Reading the Articles of Secession passed by Southern legislatures in 1860, it soon becomes evident that Southerners “knew what they fought for and loved what they knew”: Negro slavery.[1] It has been harder to fathom for what cause the Union fought. Was it to preserve the United States created by the Founders, regardless of emancipating the slaves? Was it to destroy slavery, a goal not well-articulated at first, but ever more clear in the minds of Unionists as the war dragged on? Elizabeth Varon[2] argues that Union and Emancipation were subordinate causes to the larger goal of extirpating a poisonous social system that oppressed all but a few Southerners, slave or free, and threatened to destroy the “last, best hope of earth.” In this argument, slavery provided the solid foundation for a system that submerged in a sea of racism real conflicts between a small and powerful aristocracy and the vast majority of white Southerners.[3] Varon argues that the Union armies were fired by a zeal that spilled over from and was enunciated in the language of the religious enthusiasm that marked mid-19th Century America. They saw themselves as Delivering the country from mortal peril. Thus, “lead us not into temptation, but deliver us from evil.”—Matthew, 6:13. “We bring the Jubilee!”—a Biblical reference in Henry Clay Work’s “Marching Through Georgia.” See: Leviticus, 25:8-13. In this sense, the victorious Union armies liberated their enemies as much as they did the slaves.

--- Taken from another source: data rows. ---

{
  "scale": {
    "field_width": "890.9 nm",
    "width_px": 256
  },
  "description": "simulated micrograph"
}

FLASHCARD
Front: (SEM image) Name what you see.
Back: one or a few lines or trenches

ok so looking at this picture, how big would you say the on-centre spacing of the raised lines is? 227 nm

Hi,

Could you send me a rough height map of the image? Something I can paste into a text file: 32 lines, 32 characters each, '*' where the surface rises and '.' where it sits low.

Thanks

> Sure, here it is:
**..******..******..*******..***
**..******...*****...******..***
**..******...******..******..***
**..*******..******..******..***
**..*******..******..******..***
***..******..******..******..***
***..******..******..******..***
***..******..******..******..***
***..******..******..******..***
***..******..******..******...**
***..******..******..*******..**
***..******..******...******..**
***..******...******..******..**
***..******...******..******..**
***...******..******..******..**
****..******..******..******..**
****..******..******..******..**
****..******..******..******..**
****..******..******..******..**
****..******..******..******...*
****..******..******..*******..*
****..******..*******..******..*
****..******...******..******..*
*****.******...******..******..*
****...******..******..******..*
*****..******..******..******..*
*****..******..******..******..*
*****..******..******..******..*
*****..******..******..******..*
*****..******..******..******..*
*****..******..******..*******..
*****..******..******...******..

Or perhaps more than they did the slaves. Freeing blacks did not reconcile Southern whites to the Union. They rose up in a new rebellion, often taking the form of the Ku Klux Klan. During the decade after “the recent unpleasantness,” Northern enthusiasm for equal rights for blacks rapidly waned. Southern whites regained control of the political system, then began to create the legal structures for imposing inferior status on blacks. Of course, disfranchisement formed the cornerstone of this effort. However, a host of laws also sought as much segregation of the races as possible.[4] A group of bi-racial New Orleans civic leaders tried to stop this juggernaut as it gathered speed. They sued to block a Louisiana law the required the separation of train passengers on the basis of race. Eventually, in 1896, the case reached the Supreme Court of the United States. The Court essentially adopted the position that the Constitution (and its amendments) is a living document. As such, jurists had to interpret its meaning to adapt the Constitution to changing times. The Court overwhelmingly endorsed the doctrine of “separate, but equal.” Only Justice John Marshall Harlan, apparently an originalist, insisted that the 14th Amendment meant what it said.
[1] See: http://www.civil-war.net/pages/ordinances_secession.asp
[2] Elizabeth Varon, Armies of Deliverance: A New History of the Civil War (2019).
[3] This seems to me to be an extension of the argument made by Edmund Morgan, American Slavery, American Freedom: The Ordeal of Colonial Virginia (1975).
[4] Steve Luxenberg, Separate: The Story of Plessy v. Ferguson and America’s Journey from Slavery to Segregation (2019).